NEW YORK.- Opening September 25 at the Metropolitan Museum, Impressed by Light: British Photographs from Paper Negatives, 1840–1860 is the first major exhibition to survey British calotypes — works of exceptional beauty and rarity which are made from paper negatives and are among the earliest forays into the medium of photography. During the first two decades of photography, British photographers turned their lenses on family, nature, and the landscape at home, and on historic architecture, ruins of past civilizations, and exotica abroad. Impressed by Light will present works by 40 artists, including such masters as William Henry Fox Talbot, David Octavius Hill and Robert Adamson, Roger Fenton, Benjamin Brecknell Turner, and Linnaeus Tripe, as well as many talented but unrecognized artists. The majority of the works to be featured have never before been exhibited or published in the U.S. and are unfamiliar to scholars and the public alike. The exhibition is made possible by The Hite Foundation. It was organized by The Metropolitan Museum of Art, New York, and the National Gallery of Art, Washington, D.C.

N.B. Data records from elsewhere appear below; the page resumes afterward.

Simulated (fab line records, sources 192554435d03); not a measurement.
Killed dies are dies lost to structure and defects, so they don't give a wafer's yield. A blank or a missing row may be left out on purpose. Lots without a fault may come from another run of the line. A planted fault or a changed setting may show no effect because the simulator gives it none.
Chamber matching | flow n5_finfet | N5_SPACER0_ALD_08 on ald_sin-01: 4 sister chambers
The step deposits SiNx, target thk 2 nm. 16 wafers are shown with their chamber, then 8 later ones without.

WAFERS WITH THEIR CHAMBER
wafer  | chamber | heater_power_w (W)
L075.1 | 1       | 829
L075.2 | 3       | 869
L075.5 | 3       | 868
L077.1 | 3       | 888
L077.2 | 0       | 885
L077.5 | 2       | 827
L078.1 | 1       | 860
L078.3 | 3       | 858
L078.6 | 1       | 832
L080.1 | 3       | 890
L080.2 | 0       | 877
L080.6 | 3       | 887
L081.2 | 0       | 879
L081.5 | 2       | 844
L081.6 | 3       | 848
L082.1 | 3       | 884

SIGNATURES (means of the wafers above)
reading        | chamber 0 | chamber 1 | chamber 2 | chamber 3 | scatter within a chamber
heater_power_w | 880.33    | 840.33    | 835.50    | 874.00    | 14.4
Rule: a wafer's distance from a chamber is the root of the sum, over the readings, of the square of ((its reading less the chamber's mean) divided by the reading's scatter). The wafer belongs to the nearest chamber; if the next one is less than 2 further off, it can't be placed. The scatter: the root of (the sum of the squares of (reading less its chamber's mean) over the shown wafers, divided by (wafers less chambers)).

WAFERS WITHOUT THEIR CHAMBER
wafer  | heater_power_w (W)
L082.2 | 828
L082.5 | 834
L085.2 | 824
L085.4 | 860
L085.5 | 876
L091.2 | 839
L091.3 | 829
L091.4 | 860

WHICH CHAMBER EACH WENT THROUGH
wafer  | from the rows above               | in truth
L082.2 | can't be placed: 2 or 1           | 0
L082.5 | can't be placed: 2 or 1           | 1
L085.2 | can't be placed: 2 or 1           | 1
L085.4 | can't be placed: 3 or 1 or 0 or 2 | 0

“This exhibition fundamentally changes our understanding of photography’s early development in the country of its birth, bringing together for the first time a host of photographic treasures that show an artistic flowering whose history has been hidden until now,” remarked Malcolm Daniel, Curator in Charge of the Museum’s Department of Photographs. “Impressed by Light is also a perfect complement to the Met’s popular 2003–2004 exhibition, The Dawn of Photography: French Daguerreotypes, 1839–1855, which showed masterpieces of the rival French process during the same period.”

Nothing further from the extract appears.